The Company is exposed to credit loss in the event of nonperformance by the counterparties to its swap
contracts. The Company minimizes its credit risk concentration on these transactions by distributing these
contracts among several leading financial institutions, all of whom presently have investment grade credit ratings,
and having collateral agreements in place. The Company does not anticipate nonperformance.
Net Investment in Foreign Operations Hedge
At December 31, 2008 and 2007, the Company did not have any hedges of foreign currency exposure of net
investments in foreign operations.
Investments Hedge
During the first quarter of 2006, the Company entered into a zero-cost collar derivative (the “Sprint Nextel
Derivative”) to protect itself economically against price fluctuations in its 37.6 million shares of Sprint Nextel
Corporation (“Sprint Nextel”) non-voting common stock. During the second quarter of 2006, as a result of Sprint
Nextel’s spin-off of Embarq Corporation through a dividend to Sprint Nextel shareholders, the Company received
approximately 1.9 million shares of Embarq Corporation. The floor and ceiling prices of the Sprint Nextel
Derivative were adjusted accordingly. The Sprint Nextel Derivative was not designated as a hedge under the
provisions of SFAS No. 133, “Accounting for Derivative Instruments and Hedging Activities.” Accordingly, to
reflect the change in fair value of the Sprint Nextel Derivative, the Company recorded a net gain of $99 million for
the year ended December 31, 2006, included in Other income (expense) in the Company’s consolidated statements
of operations. In December 2006, the Sprint Nextel Derivative was terminated and settled in cash and the
37.6 million shares of Sprint Nextel were converted to common shares and sold. The Company received aggregate
cash proceeds of approximately $820 million from the settlement of the Sprint Nextel Derivative and the
subsequent sale of the 37.6 million Sprint Nextel shares. The Company recognized a loss of $126 million in
connection with the sale of the remaining shares of Sprint Nextel common stock. As described above, the
Company recorded a net gain of $99 million in connection with the Sprint Nextel Derivative.

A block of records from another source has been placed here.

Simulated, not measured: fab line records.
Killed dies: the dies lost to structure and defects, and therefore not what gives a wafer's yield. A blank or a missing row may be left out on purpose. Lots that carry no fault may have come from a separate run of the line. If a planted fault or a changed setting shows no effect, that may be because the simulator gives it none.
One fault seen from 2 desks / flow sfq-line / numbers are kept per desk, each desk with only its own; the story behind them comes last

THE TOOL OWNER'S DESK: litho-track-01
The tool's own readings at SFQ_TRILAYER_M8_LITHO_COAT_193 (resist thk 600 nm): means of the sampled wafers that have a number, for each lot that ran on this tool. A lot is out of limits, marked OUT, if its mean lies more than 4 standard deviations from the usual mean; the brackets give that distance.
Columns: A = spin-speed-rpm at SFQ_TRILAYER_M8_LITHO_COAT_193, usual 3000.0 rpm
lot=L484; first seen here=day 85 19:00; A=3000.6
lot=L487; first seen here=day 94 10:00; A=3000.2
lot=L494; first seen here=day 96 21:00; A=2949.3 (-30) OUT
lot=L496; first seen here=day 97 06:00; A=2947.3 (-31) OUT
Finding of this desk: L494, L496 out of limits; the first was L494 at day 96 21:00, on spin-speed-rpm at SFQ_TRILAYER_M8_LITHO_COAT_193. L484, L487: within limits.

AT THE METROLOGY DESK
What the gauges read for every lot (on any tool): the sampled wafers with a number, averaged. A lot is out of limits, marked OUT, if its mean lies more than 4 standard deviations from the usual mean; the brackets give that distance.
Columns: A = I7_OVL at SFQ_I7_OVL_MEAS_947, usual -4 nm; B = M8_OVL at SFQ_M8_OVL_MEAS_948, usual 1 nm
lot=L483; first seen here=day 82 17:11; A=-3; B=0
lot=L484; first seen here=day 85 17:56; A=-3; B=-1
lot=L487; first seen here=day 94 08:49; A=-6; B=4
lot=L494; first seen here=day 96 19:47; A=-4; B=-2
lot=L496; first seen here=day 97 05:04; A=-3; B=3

Fair Value of Financial Instruments
The Company’s financial instruments include cash equivalents, Sigma Fund investments, short-term
investments, accounts receivable, long-term receivables, accounts payable, accrued liabilities, derivatives and other
financing commitments. The Company’s Sigma Fund, available-for-sale investment portfolios and derivatives are
recorded in the Company’s consolidated balance sheets at fair value. All other financial instruments, with the
exception of long-term debt, are carried at cost, which is not materially different than the instruments’ fair values.
Using quoted market prices and market interest rates, the Company determined that the fair value of long-
term debt at December 31, 2008 was $2.8 billion, compared to a carrying value of $4.1 billion. Since considerable
judgment is required in interpreting market information, the fair value of the long-term debt is not necessarily
indicative of the amount which could be realized in a current market exchange.